Freud's Birthday: Thus Began the Age of Selling Out

To mark Freud's birthday this month (May 6th), do yourself a favor and check out this must-see series from the BBC called The Century of the Self by Adam Curtis.

You can watch it for free on the Web (in fact, I think that's the only way you can see it; I've tried to do the right thing and buy it, but it doesn't seem to be available on DVD).

The documentary starts starts off by profiling the man who founded modern PR: Freud's American nephew.

Ironically, Goebbels was one of his biggest fans.

Freud
Edward Bernays,
Freud's American nephew

Here are the program notes and the links to each part.

Part I: Happiness Machines


The story of the relationship between Sigmund Freud and his American nephew, Edward Bernays. Bernays invented the public relations profession in the 1920s and was the first person to take Freud's ideas to manipulate the masses.

He showed American corporations how they could make people want things they didn't need by systematically linking mass-produced goods to their unconscious desires.

'You're NOT just one of the crowd.'
A poster from 1933
Bernays was one of the main architects of the modern techniques of mass-consumer persuasion, using every trick in the book, from celebrity endorsement and outrageous PR stunts, to eroticising the motorcar.

His most notorious coup was breaking the taboo on women smoking by persuading them that cigarettes were a symbol of independence and freedom.

But Bernays was convinced that this was more than just a way of selling consumer goods. It was a new political idea of how to control the masses. By satisfying the inner irrational desires that his uncle had identified, people could be made happy and thus docile.

It was the start of the all-consuming self which has come to dominate today's world.

Branded baby
(at Forward Escape)

The programme explores how those in power in post-war America used Freud's ideas about the unconscious mind to try and control the masses. 
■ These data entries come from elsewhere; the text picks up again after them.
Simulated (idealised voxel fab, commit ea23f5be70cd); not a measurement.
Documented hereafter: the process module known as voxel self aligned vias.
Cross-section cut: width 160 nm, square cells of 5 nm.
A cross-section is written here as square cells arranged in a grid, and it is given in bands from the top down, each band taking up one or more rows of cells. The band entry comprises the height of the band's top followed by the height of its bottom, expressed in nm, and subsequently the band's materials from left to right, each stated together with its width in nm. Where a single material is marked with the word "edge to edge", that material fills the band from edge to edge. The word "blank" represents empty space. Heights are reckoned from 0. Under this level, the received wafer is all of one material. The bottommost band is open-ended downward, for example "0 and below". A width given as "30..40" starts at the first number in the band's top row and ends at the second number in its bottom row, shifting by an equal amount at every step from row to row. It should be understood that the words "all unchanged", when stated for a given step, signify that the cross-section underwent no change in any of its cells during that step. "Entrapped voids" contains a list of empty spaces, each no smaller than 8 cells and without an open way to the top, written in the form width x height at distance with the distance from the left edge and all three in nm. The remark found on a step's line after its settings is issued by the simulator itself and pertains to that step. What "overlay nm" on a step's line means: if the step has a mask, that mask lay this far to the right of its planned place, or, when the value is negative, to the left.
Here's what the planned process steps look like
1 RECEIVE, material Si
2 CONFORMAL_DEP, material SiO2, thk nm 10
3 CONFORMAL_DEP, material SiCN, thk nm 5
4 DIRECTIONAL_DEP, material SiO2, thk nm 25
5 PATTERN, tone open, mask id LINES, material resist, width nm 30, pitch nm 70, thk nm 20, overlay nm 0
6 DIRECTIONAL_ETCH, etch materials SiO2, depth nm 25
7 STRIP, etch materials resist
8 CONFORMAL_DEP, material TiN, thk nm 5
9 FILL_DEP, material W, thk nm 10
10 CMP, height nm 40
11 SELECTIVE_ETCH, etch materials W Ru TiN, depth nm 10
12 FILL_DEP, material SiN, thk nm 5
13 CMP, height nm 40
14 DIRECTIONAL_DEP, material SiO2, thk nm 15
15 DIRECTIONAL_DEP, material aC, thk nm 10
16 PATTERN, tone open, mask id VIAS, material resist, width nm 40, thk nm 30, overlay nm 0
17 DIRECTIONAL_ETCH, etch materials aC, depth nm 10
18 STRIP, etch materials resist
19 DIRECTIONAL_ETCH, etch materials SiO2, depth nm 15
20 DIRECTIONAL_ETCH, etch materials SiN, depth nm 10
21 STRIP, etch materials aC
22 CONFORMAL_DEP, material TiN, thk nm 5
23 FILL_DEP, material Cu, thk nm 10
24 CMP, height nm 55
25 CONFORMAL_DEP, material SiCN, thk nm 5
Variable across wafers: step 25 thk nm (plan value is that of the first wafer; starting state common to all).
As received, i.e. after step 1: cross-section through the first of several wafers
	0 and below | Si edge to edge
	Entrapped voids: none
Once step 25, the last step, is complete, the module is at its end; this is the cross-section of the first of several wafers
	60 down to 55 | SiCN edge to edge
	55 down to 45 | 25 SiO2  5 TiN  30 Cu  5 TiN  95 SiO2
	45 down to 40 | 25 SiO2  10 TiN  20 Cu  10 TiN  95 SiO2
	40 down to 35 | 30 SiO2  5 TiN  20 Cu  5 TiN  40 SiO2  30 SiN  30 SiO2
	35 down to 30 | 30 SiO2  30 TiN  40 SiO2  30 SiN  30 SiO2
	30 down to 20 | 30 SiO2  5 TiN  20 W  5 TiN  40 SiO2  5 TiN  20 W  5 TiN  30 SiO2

Politicians and planners came to believe Freud's underlying premise - that deep within all human beings were dangerous and irrational desires and fears. 

They were convinced that it was the unleashing of these instincts that had led to the barbarism of Nazi Germany. To stop it ever happening again they set out to find ways to control this hidden enemy within the human mind.

Sigmund Freud's daughter, Anna, and his nephew, Edward Bernays, provided the centrepiece philosophy. The US government, big business, and the CIA used their ideas to develop techniques to manage and control the minds of the American people. 

But this was not a cynical exercise in manipulation. Those in power believed that the only way to make democracy work and create a stable society was to repress the savage barbarism that lurked just under the surface of normal American life.




In the 1960s, a radical group of psychotherapists challenged the influence of Freudian ideas in America. They were inspired by the ideas of Wilhelm Reich, a pupil of Freud's, who had turned against him and was hated by the Freud family. He believed that the inner self did not need to be repressed and controlled. It should be encouraged to express itself.

Out of this came a political movement that sought to create new beings free of the psychological conformity that had been implanted in people's minds by business and politics. 

This programme shows how this rapidly developed in America through self-help movements like Werber Erhard's Erhard Seminar Training - into the irresistible rise of the expressive self: the Me Generation.

But the American corporations soon realised that this new self was not a threat but their greatest opportunity. It was in their interest to encourage people to feel they were unique individuals and then sell them ways to express that individuality. 

To do this, they turned to techniques developed by Freudian psychoanalysts to read the inner desires of the new self.



This episode explains how politicians on the left, in both Britain and America, turned to the techniques developed by business to read and fulfil the inner desires of the self. 

Both New Labour, under Tony Blair, and the Democrats, led by Bill Clinton, used the focus group, which had been invented by psychoanalysts, in order to regain power. They set out to mould their policies to people's inner desires and feelings, just as capitalism had learnt to do with products.

Out of this grew a new culture of public relations and marketing in politics, business and journalism. One of its stars in Britain was Matthew Freud who followed in the footsteps of his relation, Edward Bernays, the inventor of public relations in the 1920s.

The politicians believed they were creating a new and better form of democracy, one that truly responded to the inner feelings of individual. 

But what they didn't realise was that the aim of those who had originally created these techniques had not been to liberate the people but to develop a new way of controlling them.